Mindful, creative, colourful living.

Friday, 1 February 2019

Lifestyle - It's All About Choice




You’ll have to forgive me for the length of this post (There is some art at the end.), but, Jan, at The Low Carb Diabetic, made an interesting comment a few days ago.

Jan said, ‘Is it me, or do there seem to be far more lifestyle choices to be made these days?’

Well, Jan, I have to say it’s not you; there are far more lifestyle choices today, and most of them are more acceptable to society than they were a few years ago. 

These days, being vegan is trendy, and it helps protect the environment, minimalism is on the increase, ‘off-the-grid’ living is becoming more popular, freeganism is gaining recognition, it's acceptable for men and women to have tattoos, and body piercings/modifications and men are even permitted to wear pink. Okay, so the last one isn’t so much a lifestyle choice, but it helps get my point across. Seriously though, the list of ‘alternative’ lifestyles is endless.
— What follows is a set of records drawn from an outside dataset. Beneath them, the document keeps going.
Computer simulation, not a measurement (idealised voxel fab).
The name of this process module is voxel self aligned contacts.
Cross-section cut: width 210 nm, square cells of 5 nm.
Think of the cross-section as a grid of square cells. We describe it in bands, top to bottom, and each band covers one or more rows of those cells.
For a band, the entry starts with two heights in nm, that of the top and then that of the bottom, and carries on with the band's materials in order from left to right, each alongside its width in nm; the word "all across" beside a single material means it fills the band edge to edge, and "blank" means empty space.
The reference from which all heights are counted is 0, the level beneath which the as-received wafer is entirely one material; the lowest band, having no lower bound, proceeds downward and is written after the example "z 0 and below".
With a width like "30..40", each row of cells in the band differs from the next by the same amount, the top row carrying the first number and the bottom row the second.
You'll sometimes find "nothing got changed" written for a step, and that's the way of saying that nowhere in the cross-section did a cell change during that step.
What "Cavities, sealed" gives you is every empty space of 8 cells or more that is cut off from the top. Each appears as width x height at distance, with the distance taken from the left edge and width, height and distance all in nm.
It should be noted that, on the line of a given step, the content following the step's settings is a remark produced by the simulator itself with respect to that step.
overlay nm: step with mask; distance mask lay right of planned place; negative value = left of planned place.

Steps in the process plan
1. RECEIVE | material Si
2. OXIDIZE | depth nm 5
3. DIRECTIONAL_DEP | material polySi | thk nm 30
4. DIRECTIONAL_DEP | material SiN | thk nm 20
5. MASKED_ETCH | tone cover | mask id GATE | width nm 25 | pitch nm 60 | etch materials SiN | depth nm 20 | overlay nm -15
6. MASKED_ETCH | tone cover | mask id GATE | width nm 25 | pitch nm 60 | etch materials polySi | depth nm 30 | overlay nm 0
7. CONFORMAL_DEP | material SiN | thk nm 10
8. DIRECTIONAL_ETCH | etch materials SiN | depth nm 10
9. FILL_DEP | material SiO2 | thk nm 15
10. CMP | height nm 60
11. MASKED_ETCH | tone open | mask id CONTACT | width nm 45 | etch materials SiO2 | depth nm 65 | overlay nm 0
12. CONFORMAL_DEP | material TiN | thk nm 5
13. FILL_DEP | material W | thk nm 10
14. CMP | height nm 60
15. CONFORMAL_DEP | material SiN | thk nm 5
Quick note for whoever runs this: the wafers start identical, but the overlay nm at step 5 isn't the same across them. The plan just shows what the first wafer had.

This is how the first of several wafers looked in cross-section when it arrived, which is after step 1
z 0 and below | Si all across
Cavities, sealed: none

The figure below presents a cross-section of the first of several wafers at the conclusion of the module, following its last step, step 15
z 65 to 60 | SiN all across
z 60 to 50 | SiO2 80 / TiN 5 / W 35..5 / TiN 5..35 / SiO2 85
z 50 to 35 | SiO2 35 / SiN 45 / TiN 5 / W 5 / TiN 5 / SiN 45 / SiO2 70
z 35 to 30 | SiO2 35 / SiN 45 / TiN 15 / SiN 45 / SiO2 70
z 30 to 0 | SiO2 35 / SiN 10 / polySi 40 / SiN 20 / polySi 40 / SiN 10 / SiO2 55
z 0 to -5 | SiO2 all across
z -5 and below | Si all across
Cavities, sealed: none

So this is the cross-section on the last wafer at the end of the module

Jan’s comment got me thinking. Why is it so many people are turning their back on the ‘traditional' lifestyle experience? In my opinion,  people are fed up with consumerism and the modern throw-away culture. Life has become a frantic race for survival. We are pressured into believing we need the latest gadgets, gizmos, cosmetic products and fashion items just to fit in; to be what modern society calls ‘normal.’

But what is normal?

Ellen Goodman, the journalist and Pulitzer Prize winner, described the so-called ‘normal' lifestyle perfectly when she said:

"Normal is getting dressed in clothes that you buy for work, driving through traffic in a car that you are still paying for, in order to get to a job that you need so you can pay for the clothes, car and the house that you leave empty all day in order to afford to live in it."

I’ve got to admit, I whole-heartedly agree with Ellen’s thoughts.

In my youth (Not that long ago, honest.), I made lifestyle choices that many people, with a few exceptions, considered inexcusable.  (Before I go on, I must point out that my parents supported me, no matter what choices I made.) I got my ear pierced (twice), I grew my hair long, I got a couple of tattoos, I hung out with all the wrong people, in all the wrong places, I attended as many rock concerts as I could, I smoked, I took a drink, and, horror of horrors, I thought for myself. (Isn’t that called being young?)

Nowadays, except for smoking, perhaps, these lifestyle choices are considered entirely acceptable to most people. There may be some who still regard these lifestyle choices as objectionable, but, in my experience, people are more open-minded today.

But ‘back-in-the-day’ my lifestyle choices, at times, made my life challenging. However, I feel it was my attitude that some folk questioned more than my appearance, my friends, or having the odd beer.

I questioned everything and believed nothing until I had thoroughly investigated it for myself. I was unwilling to accept that just because something has always been done a certain way that it was right.  As a result, I read hundreds of books, I tried things that I never imagined I could even attempt, I made many good friends, I spent my wage on having a good time and visiting as many places as I could. I gave little thought to the future, and I loved every minute of every day.

Recently, I met some of those who considered my lifestyle choices questionable. We exchanged pleasantries, but there was little warmth. Many of these people have done what society would call ‘well for themselves’. One thing I noticed, though, was how worn-out they looked. They have achieved whatever goals they set out to achieve. I  respect them for that, and I don’t wish them any ill, but their wilted appearance did get me thinking again.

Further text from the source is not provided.